Across the board, the USD advanced higher with the DXY firmly reclaiming 95.00 status. Demand for the US dollar placed bullion under pressure on Thursday, pulling the H4 candles towards Quasimodo support sited at 1207.1. Although this level is bolstered by H4 RSI divergence (blue line) out of oversold territory, buying pressure from this base is likely weak. Our rationale behind this approach stems from the bigger picture.
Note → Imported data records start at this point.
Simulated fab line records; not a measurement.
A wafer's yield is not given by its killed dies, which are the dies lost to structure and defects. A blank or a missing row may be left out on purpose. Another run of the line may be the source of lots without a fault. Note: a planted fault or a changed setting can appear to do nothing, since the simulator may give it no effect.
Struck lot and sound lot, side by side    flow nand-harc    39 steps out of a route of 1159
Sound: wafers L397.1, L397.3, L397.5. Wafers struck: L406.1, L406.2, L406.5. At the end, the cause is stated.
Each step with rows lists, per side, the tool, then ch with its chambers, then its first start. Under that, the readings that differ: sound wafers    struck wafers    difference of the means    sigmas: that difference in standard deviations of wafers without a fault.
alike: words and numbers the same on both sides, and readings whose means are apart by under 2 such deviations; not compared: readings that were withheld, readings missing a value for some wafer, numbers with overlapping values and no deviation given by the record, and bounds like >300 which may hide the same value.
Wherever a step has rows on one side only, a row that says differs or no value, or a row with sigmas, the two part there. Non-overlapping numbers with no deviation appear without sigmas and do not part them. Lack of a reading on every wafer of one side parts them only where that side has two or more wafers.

Weekly price edged beneath support at 1214.4 in recent trade. On the grounds sellers remain defensive beneath this number, little support is seen until we reach 1150.9: the 2017 yearly opening level. Why we believe the path could be free this far south comes from seeing little active demand to the left of current price. Daily movement, on the other hand, is seen poised to attack demand coming in at 1195.1-1204.1, which could hinder downside today/next week.

Areas of consideration:

Entering long off the current H4 Quasimodo support has far too many opposing themes against it, in our view. The risk is just too great. Should a bounce from this level come to fruition, though, shorts off nearby H4 trend line resistance (taken from the high 1265.9) could be an option, with an overall target set around the top edge of daily demand at 1204.1.

Longs from the daily demand mentioned above at 1195.1-1204.1, nonetheless, are also something to consider. A bounce from this region may force the yellow metal to retest the recently broken weekly support as resistance at 1214.4 – an ideal take-profit level!